In August 2011, Chicago Aviation Partners sued City Hall, arguing Emanuel had “an unfair bidding process” for the deal. The Illinois Supreme Court refused to hear the case after lower courts ruled against the Joyce group.

Joyce says he and his partners would have paid the city $150 million more than Westfield over the life of the 20-year contract, which has a five-year renewal option.

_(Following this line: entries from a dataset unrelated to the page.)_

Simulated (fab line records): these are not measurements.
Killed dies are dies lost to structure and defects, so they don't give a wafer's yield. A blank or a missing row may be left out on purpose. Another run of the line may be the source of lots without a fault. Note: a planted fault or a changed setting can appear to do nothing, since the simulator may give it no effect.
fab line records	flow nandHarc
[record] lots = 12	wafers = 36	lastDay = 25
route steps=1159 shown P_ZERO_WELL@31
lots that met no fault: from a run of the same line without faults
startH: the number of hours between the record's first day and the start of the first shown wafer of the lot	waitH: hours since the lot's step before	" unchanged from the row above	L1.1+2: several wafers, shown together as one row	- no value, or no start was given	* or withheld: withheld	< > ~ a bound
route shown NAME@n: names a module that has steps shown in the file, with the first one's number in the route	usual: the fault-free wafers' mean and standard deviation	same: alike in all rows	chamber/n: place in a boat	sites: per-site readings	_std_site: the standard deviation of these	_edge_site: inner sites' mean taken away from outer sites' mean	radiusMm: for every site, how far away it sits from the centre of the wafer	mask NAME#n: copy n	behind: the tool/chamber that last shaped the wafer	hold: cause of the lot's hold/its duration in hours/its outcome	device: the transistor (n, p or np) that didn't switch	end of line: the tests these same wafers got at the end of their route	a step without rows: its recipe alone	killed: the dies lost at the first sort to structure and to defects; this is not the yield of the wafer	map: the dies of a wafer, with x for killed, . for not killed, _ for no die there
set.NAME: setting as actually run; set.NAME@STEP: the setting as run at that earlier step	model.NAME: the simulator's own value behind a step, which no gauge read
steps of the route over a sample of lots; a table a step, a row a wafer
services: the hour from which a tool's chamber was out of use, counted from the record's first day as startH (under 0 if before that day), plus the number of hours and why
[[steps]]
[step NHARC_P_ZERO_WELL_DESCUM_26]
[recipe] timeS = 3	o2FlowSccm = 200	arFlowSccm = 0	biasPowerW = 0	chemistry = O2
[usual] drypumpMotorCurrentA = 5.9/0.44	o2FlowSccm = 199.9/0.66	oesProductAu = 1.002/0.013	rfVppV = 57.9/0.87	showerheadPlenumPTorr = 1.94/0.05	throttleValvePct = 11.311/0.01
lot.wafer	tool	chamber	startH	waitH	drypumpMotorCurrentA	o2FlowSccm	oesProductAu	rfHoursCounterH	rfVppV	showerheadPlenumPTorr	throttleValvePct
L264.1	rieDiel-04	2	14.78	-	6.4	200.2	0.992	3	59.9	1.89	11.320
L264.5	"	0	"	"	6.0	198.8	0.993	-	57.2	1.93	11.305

A former cop and Cook County prosecutor, Joyce is called “pugnacious” by Emanuel friend David Axelrod in his new book “Believer: My 40 years in Politics.” Joyce and Daley served together in the Illinois Senate. His South Side political operation was instrumental in Daley’s first successful mayoral election, in 1989. He also helped Devine get elected state’s attorney in 1996.

His son Jeremiah Joyce Jr., 45, was an assistant state’s attorney under Devine between 1999 and 2001, when he became co-owner of the Haagen-Dazs ice cream concession at Navy Pier.

Another son, Dan Joyce, 48, was represented by Devine in a 1989 drug case in which he was sentenced to 15 months in prison for his role in a cocaine ring headed by John Cappas, who also went to prison.

Youngest son Kevin Joyce, 43, was a state representative representing the South Side and southwest suburbs from 2003 to 2010. He now lives in Florida.

Mike Joyce, 47, also was an assistant state’s attorney under Devine. In 2011, then-Gov. Pat Quinn appointed him to the Illinois Labor Relations Board. Joyce resigned after WLS-Channel 7 reported he’d been arrested for disorderly conduct at Gibson’s steakhouse in Rosemont in 2009 and, when he was brought to the police station in the suburb, allegedly made racial slurs. Joyce, a lawyer and boxing coach who is married to Muhammad Ali’s daughter Jamillah, denied making such comments, and the case against him was dropped.

Garcia says he was unaware of the Rosemont incident.

“I don’t condone any behavior of anyone along those lines,” he says, adding he hasn’t seen any racially insensitive behavior from Mike Joyce, who joined him on stage as he celebrated voters putting him into the April 7 runoff against Emanuel.

Garcia later marched with Joyce’s Celtic Boxing Club in the South Side Irish parade along Western Avenue.

Mike Joyce couldn’t be reached for comment.

Garcia says he doesn’t think Jeremiah Joyce’s opposition to Harold Washington will create any problems for his campaign now. “That was back in 1987,” he says.

Garcia says there won’t be any special treatment for the Joyces if he beats Emanuel.

“No, they’re volunteers,” he says. “They’re helping us get signs up. They’re saying things about the campaign. They’re not on staff. They’re not in any policy position.

“They’re like any other supporters. I’m not going to walk into the office with any quid pro quos for anybody.”